WTF?
WTF indeed! We stand for Films, Tunes, and Whatever else we feel like (not necessarily in order!) Professor Nonsense heads the 'Whatever' department, posting ramblings ranging from the decrepit, to the offbeat, to the just plain absurd! The mysterious Randor takes helm of the 'Tunes' front, detailing the various melodic messages he gets in earfuls. Weekly recommendations and various musings follow his shadows. Finally, our veteran movie critic, Lt Archie Hicox, commands the 'Film' battlefield, giving war-weathered reviews on flicks the way he sees them. Through the eyes of a well-versed renegade, he stands down for no man! Together we are (W)hatever(T)unes(F)ilms!
Feel free to comment with your ideas, qualms, and responses, or e-mail them to RandorWTF@Hotmail.com!
Feb 8, 2010
Review: "In the Loop" 2/8/10
All in all, it seems as though the trailer for this BBC-backed production was trying to emulate the late/great Kubrick, with zany mismatched bits of dialogue building up to a parade of non-sequiturs set to the tune of the William Tell overture. Indeed, the entire movie seems as though it were trying to impress the memory of such films as “Dr. Strangelove” upon us, vying for a spot up there with the resting virtuoso by waving it’s arms high up in the air as it screams “Hey, you! That’s right, you! Look at us, ya wanker!” Though its ambition and sophistication might be lauded, its execution and rhetoric should not be.
The style is something out of Ricky Gervais’s “Office” and the subject matter generally revolves around the hapless bumbling(s) of the Minister of International Development Simon Foster (though you might know him as Lord Cutler Beckett from the “Pirates of the Caribbean” franchise). So when the bad juju hits for the Prime Minister's PR department regarding a fumbled sound bite regarding a possible upcoming war in the Middle East, Foster and his closest associates unwittingly get themselves tangled up in the international agendas of euphemistic war committees, political animals and an unruly local constituency, not to mention a mob of brown-nosers for a bit of color.
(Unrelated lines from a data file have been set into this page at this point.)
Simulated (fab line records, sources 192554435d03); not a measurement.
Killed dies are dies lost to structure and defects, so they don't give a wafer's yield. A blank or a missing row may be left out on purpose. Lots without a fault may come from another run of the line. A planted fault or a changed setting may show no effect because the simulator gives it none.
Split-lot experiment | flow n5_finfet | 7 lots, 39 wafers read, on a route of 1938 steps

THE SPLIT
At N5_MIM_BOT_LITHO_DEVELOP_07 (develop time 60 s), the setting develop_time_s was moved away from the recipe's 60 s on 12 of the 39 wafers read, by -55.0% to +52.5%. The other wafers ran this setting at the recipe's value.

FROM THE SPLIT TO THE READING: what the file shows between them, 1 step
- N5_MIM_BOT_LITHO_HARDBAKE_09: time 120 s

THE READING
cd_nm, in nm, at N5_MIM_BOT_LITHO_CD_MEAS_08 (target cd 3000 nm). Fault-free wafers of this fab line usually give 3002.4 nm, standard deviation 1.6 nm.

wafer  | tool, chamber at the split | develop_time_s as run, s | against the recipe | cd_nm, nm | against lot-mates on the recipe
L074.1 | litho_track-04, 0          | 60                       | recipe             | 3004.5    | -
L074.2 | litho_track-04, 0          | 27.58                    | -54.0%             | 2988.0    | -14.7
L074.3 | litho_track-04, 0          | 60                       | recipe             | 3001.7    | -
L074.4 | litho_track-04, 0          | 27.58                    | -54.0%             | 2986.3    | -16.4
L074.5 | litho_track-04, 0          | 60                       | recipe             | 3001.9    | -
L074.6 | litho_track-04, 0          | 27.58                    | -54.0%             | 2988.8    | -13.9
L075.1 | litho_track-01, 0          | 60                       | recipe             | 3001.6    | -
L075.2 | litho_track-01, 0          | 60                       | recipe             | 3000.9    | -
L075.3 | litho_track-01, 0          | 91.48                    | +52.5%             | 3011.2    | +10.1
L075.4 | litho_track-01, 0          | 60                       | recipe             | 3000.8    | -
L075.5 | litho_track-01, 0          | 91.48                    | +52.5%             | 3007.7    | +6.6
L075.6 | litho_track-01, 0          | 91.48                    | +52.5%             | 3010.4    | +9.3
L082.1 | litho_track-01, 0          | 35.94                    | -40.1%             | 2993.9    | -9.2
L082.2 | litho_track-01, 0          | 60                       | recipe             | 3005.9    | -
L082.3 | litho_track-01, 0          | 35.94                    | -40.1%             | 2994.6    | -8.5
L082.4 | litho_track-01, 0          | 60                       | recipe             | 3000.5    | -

Roughly speaking, the first three fourths of the movie are all well and good, full of fanatically coarse banter and wit, but it gets tired when they go green and start recycling their gags. And that’s when you start really wondering how funny it actually is to see someone screaming profanities for almost two straight hours, wondering how big that vein in the side of Peter Capaldi’s head can actually get. Maybe Robin Williams can pull that sort of thing off but “In the Loop” sadly doesn’t. Or at the very least it fails to sustain my interest up to the finish line. To add insult to injury the final quarter shifts to a sudden undesirable seriousness.
There’s a smug sense of self-satisfaction with the ending and I’m hard-pressed not to just get it out in the open. More than some are bound to agree with what it’s trying to say about our current bureaucratic atmosphere, but there’s a mosquito-like quality to its pessimism that's hard to ignore. Wrapping in an “I told you so” fashion, its bitterness merely masquerades as comedy at the worst of times. As is inescapable with all movies that deal directly in the political arena, filmmakers should be ready to deal with both supremely positive and acutely hostile reactions. Films of a lesser caliber tend to show these weaknesses when they find themselves before a sometimes skeptical public. And when such a movie fails to disguise its own idealism under believable and balanced dramatic garments (because that’s all comedy is at bottom: disguised drama), the finished product looks loose at the seams; and something that should have been sleek, knowing, funny and form-fitting turns out to be nothing more than an over-sized piece of fabric, attesting to the ultimate carelessness on behalf of its designer.
That’s why satires like “Strangelove” succeed. The satire is biting but there’s a respect for the process and the characters’ logic (albeit twisted) behind it. In short, there’s a jauntiness that does not become loathsome of those whom it barbeques. Cynical perhaps. But never loathsome. It’s a lesson that few hot-headed filmmakers or actors have managed to appreciate in the last few decades and we’re all the worse for it.
Consume if: A.) You enjoy the unsettling feeling that collusion is always right around the corner. B.) You want to hear James Gandolfini say the words “meat puppet” C.) You find cursing Scotsmen hilarious for no other reason than their accent.